Cook Political Report has more or less formalized their 2012 redistricting scorecard; their final score is a gain of one Republican seat, based solely on redistricting. Cook notes that this total actually represents about 10 to 15 seats being fortified for the GOP, given that the majority of legislators who benefited from redistricting were Republicans. This will no doubt infuriate Democrats, but then: elections matter.
In particular, state legislature elections matter.
As you probably remember, in 2010 state Republican parties did very well, flipping state legislatures across the country. This is important because it happened just before it came time to redraw congressional districts as per the new Census.
Which means that the GOP was extremely lucky to have gotten control of a critical number of state houses before the axe came down. Below are Cook’s estimated gains/losses that occurred in states where the legislature flipped to the GOP (none of them flipped to the Democrats, of course). Note that Colorado is listed as divided: we flipped the state House in 2010, but not the state Senate.

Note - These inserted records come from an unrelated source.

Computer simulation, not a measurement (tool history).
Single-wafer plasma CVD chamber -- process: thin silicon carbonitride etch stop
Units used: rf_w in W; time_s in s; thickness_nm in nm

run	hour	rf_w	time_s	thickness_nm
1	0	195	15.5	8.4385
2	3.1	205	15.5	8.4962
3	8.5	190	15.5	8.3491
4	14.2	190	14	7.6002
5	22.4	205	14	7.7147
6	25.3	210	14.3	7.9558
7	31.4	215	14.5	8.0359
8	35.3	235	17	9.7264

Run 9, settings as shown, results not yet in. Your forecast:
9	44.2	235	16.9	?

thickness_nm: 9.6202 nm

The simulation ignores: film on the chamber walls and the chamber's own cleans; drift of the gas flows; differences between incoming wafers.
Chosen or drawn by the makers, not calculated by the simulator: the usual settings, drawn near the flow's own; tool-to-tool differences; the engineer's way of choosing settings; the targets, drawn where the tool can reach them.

That’s nine net Congressional seats that the national GOP may very well pick up because of state GOP parties. That’s the equivalent of 14% of our gains in 2010. And our projected net gains could have been larger, yet. Consider Illinois, where the Democratic-controlled legislature has manipulated the map to wipe out Republican gains in 2010: Cook calculated that our failure to be more competitive in Illinois state races will ending up costing us a net seven seats.
In other words: elections have consequences. Please keep this in mind in November; as well as the fact that there is no such thing as an unimportant race.